Contact Information:
David.Sheridan@csulb.edu
 
Office: FO2-224
California State University, Long Beach
1250 Bellflower Blvd., MS 1601
Long Beach, CA 90840-1601

 

David Sheridan has taught in the History Department at California State University, Long Beach since the Fall of 2006.  His research interests and training are in Modern European history, with a focus on gender, music, culture, and social history.  His research on the relationship between musical work, gender, and wartime identity during the Second World War in Britain formed the crux of his doctoral project.  Dr. Sheridan’s teaching responsibilities include leading Early Modern and Modern European courses, British upper-division courses, core courses, critical thinking, Modern Western Civilization, and American surveys.  In addition to his work on campus, he performs as a professional musician, both as a choral singer and conductor, within the Southern California choral music scene.  Outside his work life, David enjoys the music of Maurice Duruflé and Mama Cass, spending time in Cambria, Charleston, Saint Augustine, and Alligator Point, getting to snow ski, following Florida State college football, basketball, and baseball, and watching and rewatching the films of Terrence Malick and Krzysztof Kieślowski.   He lives with his wife Anne-Elizabeth (also a fellow historian) and his daughter and son.

 

 

Education

B.A. History, Minor in Religion, The Florida State University

B.M.E., Instrumental Music, The Florida State University

Ph.D., European History, University of Southern California

 

Research and Publication

“ ‘Give us More Music’:  Women, Work, and Musical Culture in Wartime Britain, 1939-1945.” (doctoral dissertation)

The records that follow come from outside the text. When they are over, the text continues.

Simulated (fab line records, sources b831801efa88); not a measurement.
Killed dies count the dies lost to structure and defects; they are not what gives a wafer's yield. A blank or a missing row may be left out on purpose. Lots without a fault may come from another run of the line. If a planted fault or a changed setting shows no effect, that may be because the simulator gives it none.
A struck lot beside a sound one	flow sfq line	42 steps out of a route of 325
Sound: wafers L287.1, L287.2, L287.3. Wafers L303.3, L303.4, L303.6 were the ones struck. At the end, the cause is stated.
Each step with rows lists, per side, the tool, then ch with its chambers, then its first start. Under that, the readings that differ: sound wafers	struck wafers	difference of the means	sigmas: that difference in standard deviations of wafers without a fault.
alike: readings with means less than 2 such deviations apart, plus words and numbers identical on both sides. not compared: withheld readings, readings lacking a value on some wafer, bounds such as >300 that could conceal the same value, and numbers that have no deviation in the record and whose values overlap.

“ ‘Singing While England is Burning’: Women as Working ‘Music Travellers’ in Wartime Britain,” in Women and Work Culture in Britain, 1850-1950, eds. Krista Cowman and Louise Jackson, Ashgate, 2005.

 

Courses taught

Undergraduate Program

Lower-division: Critical Thinking (History 101), Early U.S. History and Recent U.S. History (History 172, 173), Early World History (History 211), Modern Western Civilization (History 132)

Upper-division core: Methodologies of History (History 301), Theory and History (History 302), Senior Seminar (History 499)

Upper-division electives: Early Modern Europe (History 330), Modern Europe (History 331), 19th-Century Europe (History 337), Women and Gender in Modern Europe (History 338), Europe: 1890-1945 (History 339), Europe: 1945-present (History 340), Tudor-Stuart England, (History 353), Georgian and Victorian Britain (History 356), Recent Britain (History 357), History of Modern Western Scientific Thought (History 400)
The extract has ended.